This is the third part of a multi-part series of articles on the subject of concealment of income, anti-money laundering (AML) law and the recent amendments made in the Income Tax Ordinance, 2001 through the Finance Act, 2021. The purpose of this discourse is to identify the gaps that exist in our financial and fiscal system that need to be bridged to implement a proper scheme in which persons being actually involved in the concealment of income are punished. In case, if these pertinent gaps are not plugged, the productive effect of legislation will be lost and the regular complaints of harassment and high-handedness will emerge as usual.
In the recently introduced provisions by Finance Act 2021 the term ‘concealment of income’ includes any action under Section 111 of the Income Tax Ordinance, 2001. Anyone charged under this section will be deemed to have concealed income. It is my view, that except for tax professionals who are actively engaged in this business, very few people are aware of the nature of this provision, the manner in which it can be applied and practical problems that are expected to arise if this provision is applied in a strict sense as laid down in the law.

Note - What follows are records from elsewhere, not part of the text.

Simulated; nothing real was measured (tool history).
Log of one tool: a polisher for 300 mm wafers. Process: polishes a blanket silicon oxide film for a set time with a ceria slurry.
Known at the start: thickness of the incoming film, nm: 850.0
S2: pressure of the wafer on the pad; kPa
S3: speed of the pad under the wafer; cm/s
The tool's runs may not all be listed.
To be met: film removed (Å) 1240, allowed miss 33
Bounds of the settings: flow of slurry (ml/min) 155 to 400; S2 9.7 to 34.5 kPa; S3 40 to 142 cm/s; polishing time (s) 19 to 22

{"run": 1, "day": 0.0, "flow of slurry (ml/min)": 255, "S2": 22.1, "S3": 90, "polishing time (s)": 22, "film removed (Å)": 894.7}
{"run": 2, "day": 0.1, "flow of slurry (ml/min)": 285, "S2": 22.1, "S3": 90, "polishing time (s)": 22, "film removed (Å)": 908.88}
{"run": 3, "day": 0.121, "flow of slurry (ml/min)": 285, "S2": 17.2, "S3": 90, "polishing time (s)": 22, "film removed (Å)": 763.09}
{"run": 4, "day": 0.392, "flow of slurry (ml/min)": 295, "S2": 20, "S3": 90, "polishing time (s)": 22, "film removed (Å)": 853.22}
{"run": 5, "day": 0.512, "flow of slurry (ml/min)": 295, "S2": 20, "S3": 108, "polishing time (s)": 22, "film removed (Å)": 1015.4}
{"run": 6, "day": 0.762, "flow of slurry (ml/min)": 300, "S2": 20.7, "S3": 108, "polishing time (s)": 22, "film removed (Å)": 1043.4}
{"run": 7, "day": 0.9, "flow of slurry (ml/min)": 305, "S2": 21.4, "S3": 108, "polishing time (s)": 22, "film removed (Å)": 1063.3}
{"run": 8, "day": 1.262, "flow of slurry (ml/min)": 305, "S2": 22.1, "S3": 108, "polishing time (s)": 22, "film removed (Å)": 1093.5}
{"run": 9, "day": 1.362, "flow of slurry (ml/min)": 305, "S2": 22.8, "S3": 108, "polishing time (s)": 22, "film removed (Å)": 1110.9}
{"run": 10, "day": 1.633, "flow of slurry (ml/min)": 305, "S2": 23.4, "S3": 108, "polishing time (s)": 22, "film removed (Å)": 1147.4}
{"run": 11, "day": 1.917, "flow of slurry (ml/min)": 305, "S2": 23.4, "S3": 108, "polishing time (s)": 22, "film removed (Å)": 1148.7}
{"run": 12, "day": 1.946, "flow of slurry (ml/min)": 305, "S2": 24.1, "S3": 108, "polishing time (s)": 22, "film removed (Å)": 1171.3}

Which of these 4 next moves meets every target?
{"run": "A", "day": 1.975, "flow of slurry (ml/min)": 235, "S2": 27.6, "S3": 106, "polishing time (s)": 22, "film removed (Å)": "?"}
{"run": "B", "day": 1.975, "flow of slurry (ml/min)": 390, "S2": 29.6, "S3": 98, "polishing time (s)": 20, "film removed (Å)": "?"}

Section 111 of the Income Tax Ordinance, 2001 can be simply called as a section that empowers the taxation officer to ask any person the source of any asset owned or expense incurred by that person. This provision is contained in tax laws of all the countries and a similar section has been in our tax laws since 1922. The Finance Act 2021 has only reiterated the position that had always existed.
In very simple words, this section states that if anybody owns any asset whether in Pakistan or outside Pakistan or has incurred any expenditure, say an expensive wedding party, then that person has to identify the source from which such asset or expense has been financed. After the source is identified the taxation officer is entitled to examine and ask for whether such income if chargeable to tax was so charged. If the person is not able to explain that source then the consequences are:
• Taxing the value of such assets or expenditure as income of that person;
• Levying penalty equal to 100 of the amount of the tax evaded;
• Prosecution under Section 192A of the Income Tax Ordinance, 2001 and
• Confiscation of assets under the AML proceedings if the value of such assets exceeds Rs 10 million.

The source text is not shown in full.